Thursday, 16 January 2020

The Story of the Raphael Seat

The Raphael Seat and brick piers
The Raphael Seat is, in fact, a large piece of sculpture, and now occupies the space in which for some time I had intended a sculpture or garden feature to stand.

The upper lawn area has always lacked a focal point - the Tang horse is off to the side under the tree and is easily missed and the quince tree is not yet ancient enough - and I had originally thought that some kind of sculpture such as a piece from Rachel Bebb's Garden Gallery would be perfect. But the cost was always much more than I wanted to spend. I did consider buying an old stone bench but those with age such as sold by Travers Nettleton at Garden Art were also prohibitively expensive,

I was, therefore, delighted to be directed to Haddonstone, the makers of good quality pressed stone garden ornaments, and there find a sculpture with an interesting provenance as well as being on sale. The seat in question was a 'Raphael' seat designed by Bob Haddonstone in the 1980s for the Drapers' Livery Company, so-called as it has Raphael drawings in bas relief on the back panels. An exactly similar seat (on four Drapers' Ram's bases) stands in one of the courtyards at Drapers' Hall today and given the family's long links with the Drapers, this provenance was an added attraction.

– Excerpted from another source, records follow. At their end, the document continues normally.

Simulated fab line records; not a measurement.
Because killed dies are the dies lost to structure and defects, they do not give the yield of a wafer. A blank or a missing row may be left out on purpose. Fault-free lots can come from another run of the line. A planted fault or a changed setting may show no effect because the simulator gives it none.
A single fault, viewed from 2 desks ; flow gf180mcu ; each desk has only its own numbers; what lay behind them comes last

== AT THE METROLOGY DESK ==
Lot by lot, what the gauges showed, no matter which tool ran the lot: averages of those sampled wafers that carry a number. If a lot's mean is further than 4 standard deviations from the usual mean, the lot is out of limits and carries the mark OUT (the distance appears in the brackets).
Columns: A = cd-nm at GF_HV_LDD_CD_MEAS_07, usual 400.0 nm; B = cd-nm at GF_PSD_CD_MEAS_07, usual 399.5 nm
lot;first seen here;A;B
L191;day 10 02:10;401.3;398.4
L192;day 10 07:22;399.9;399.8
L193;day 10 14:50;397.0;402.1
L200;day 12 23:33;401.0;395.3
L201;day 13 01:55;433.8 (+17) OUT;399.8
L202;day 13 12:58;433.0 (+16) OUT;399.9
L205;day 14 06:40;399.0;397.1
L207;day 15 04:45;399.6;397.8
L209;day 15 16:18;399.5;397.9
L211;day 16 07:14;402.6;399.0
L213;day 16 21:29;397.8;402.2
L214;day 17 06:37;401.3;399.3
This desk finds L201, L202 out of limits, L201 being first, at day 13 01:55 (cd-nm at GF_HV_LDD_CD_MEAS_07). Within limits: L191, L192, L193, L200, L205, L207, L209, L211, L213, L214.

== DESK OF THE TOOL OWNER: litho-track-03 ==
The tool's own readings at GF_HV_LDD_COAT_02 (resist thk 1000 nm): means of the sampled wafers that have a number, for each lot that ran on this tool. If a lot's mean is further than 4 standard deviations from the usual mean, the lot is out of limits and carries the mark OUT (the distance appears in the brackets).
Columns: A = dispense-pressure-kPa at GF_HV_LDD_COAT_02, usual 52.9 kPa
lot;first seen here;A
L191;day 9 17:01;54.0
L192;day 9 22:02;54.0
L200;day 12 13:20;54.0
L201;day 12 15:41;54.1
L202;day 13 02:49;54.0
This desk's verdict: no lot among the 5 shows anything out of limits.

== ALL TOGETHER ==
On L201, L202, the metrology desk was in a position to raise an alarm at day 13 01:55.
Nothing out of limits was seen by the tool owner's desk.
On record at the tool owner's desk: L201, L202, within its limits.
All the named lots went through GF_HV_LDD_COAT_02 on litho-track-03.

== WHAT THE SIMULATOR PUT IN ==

The area for the seat to stand required some preparation, as it weighed half a ton (but came in pieces on three pallets) and so Brian Dibley put in a concrete base topped with old York stone flags. Imagining the seat in place I also thought that it would need some additional masonry support, and decided to put in two brick piers topped by old stone caps that would reduce the dominance of the seat and also frame the view under the hazel tree in both directions. The result can be seen at the top of the page.

At the moment the seat stands out too much due to it being so white, but when it has weathered to a decent patina, it should look as if it's always been here.